Jail, or Jail Not. There Is No Try.
Chief Justice Roberts will help decide whether an indefinite war requires indefinite detention.
The senators grilling Supreme Court nominee John G. Roberts asked him so many questions about abortion, a subject on which the Constitution is silent, that they had no time to ask him about the right to due process. That's a shame, because due process is under assault by a president who claims the authority to lock up anyone he deems an "enemy combatant" until the end of the war on terrorism, which seems likely to outlast Roberts' tenure as chief justice.

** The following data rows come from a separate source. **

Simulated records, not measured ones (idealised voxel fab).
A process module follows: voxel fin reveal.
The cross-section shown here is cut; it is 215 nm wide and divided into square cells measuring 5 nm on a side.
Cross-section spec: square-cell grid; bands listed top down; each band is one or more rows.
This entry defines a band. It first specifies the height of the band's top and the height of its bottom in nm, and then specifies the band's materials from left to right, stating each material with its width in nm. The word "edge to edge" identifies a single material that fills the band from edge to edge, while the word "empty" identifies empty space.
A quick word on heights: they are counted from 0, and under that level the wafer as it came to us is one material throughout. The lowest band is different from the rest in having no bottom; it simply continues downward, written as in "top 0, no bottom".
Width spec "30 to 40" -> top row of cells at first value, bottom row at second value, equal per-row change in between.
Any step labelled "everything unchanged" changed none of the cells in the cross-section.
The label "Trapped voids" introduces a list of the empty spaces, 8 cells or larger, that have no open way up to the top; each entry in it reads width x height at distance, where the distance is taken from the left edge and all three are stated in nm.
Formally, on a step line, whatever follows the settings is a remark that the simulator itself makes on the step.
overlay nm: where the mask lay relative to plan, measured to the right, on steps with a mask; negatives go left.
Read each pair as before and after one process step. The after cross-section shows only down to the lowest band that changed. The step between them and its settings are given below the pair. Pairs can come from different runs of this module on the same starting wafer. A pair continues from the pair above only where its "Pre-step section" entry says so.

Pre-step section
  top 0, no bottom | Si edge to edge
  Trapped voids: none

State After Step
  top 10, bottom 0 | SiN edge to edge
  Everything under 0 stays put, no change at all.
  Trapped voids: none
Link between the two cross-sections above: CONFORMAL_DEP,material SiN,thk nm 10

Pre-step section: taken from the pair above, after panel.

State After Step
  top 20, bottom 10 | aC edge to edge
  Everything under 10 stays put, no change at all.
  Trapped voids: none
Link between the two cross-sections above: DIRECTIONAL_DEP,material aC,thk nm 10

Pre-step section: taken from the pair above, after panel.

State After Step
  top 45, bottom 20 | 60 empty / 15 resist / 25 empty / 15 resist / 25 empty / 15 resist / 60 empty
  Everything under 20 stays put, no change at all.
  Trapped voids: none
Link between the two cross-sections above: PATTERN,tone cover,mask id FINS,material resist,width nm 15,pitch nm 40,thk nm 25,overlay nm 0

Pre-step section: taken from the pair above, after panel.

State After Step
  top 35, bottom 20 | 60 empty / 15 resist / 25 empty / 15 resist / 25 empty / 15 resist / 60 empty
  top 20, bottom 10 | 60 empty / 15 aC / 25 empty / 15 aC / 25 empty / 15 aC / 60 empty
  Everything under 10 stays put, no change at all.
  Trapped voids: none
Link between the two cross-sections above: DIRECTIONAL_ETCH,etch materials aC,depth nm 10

Although Roberts has not directly addressed this issue, a decision announced in July by the U.S. Court of Appeals for the D.C. Circuit may provide a clue to his position. The ruling, which Roberts joined, allowed the Pentagon to proceed with its trial of Salim Ahmed Hamdan, Osama bin Laden's former driver and bodyguard, before a military commission at Guantanamo Bay.
Under the 1949 Geneva Convention, prisoners of war in an "armed conflict not of an international character occurring in the territory of one of the High Contracting Parties" (such as the fighting in Afghanistan, where Hamdan was captured) are entitled to a trial before "a regularly constituted court affording all the judicial guarantees which are recognized as indispensable by a civilized people." It is doubtful that the Pentagon's jury-rigged military commissions, which lack direct judicial review and other important safeguards, satisfy this standard.
But the D.C. Circuit ruled that Hamdan is not covered by the Geneva Convention, which in any event does not create judicially enforceable rights. Hamdan's status is debatable, and U.S. law governing military commissions arguably should be read in light of U.S.-ratified international treaties (which are, according to the Constitution, "the supreme Law of the Land"). Still, Roberts' decision to side with the government on these questions is less troubling than his apparent willingness to read the authorization of military force that Congress approved after the September 11 attacks as a license for the executive branch to treat suspected terrorists however it chooses.
Although the Bush administration so far has not sought to try American citizens accused of terrorism before military commissions, it has held them indefinitely in military custody. The U.S. Court of Appeals for the 4th Circuit recently upheld such a detention in the case of suspected terrorist Jose Padilla.
Padilla has been imprisoned without charge since he was arrested in Chicago more than three years ago. Citing Hamdi v. Rumsfeld, a 2004 Supreme Court decision involving another American accused of ties to Al Qaeda, the court concluded that Congress had implicitly approved Padilla's detention when it authorized the president to "use all necessary and appropriate force" against the perpetrators of 9/11.
In Hamdi, Justice Antonin Scalia—whom the president identified as one of the models he had in mind when he picked Roberts for the Court—took a different view. Unless Congress chooses to prevent judicial review by suspending the writ of habeas corpus, Scalia said, the government has two options when it arrests Americans suspected of links to terrorism: try them or release them.
The plurality in Hamdi did not go that far, but it did say Americans classified as enemy combatants have a right to contest that designation before "a neutral decisionmaker." What that means in practice will be determined as Padilla's case makes its way through the courts.
The important question is not whether Padilla is guilty but whether and how the government has to prove his guilt. If the president is permitted to exercise the sort of unilateral, unreviewable detention power he wants, there will be no protection against mistakes (or worse) by his administration or future administrations.
As chief justice, Roberts will play an important role in deciding exactly how much process is due in cases like this. I draw some hope from a little-noticed 2003 decision in which he found that the National Transportation Safety Board had violated the Administrative Procedure Act, which forbids "arbitrary" or "capricious" actions, when it upheld the suspension of a pilot's license.
There was no question that the pilot was guilty of the infraction that triggered the suspension. But Roberts found that the safety board had unjustifiably ignored a longstanding rule against pursuing stale complaints, flouting three of its own precedents to do so.
When Roberts hears terrorism cases, I hope he shows the same respect for process and the same aversion to letting the government make up the rules as it goes along.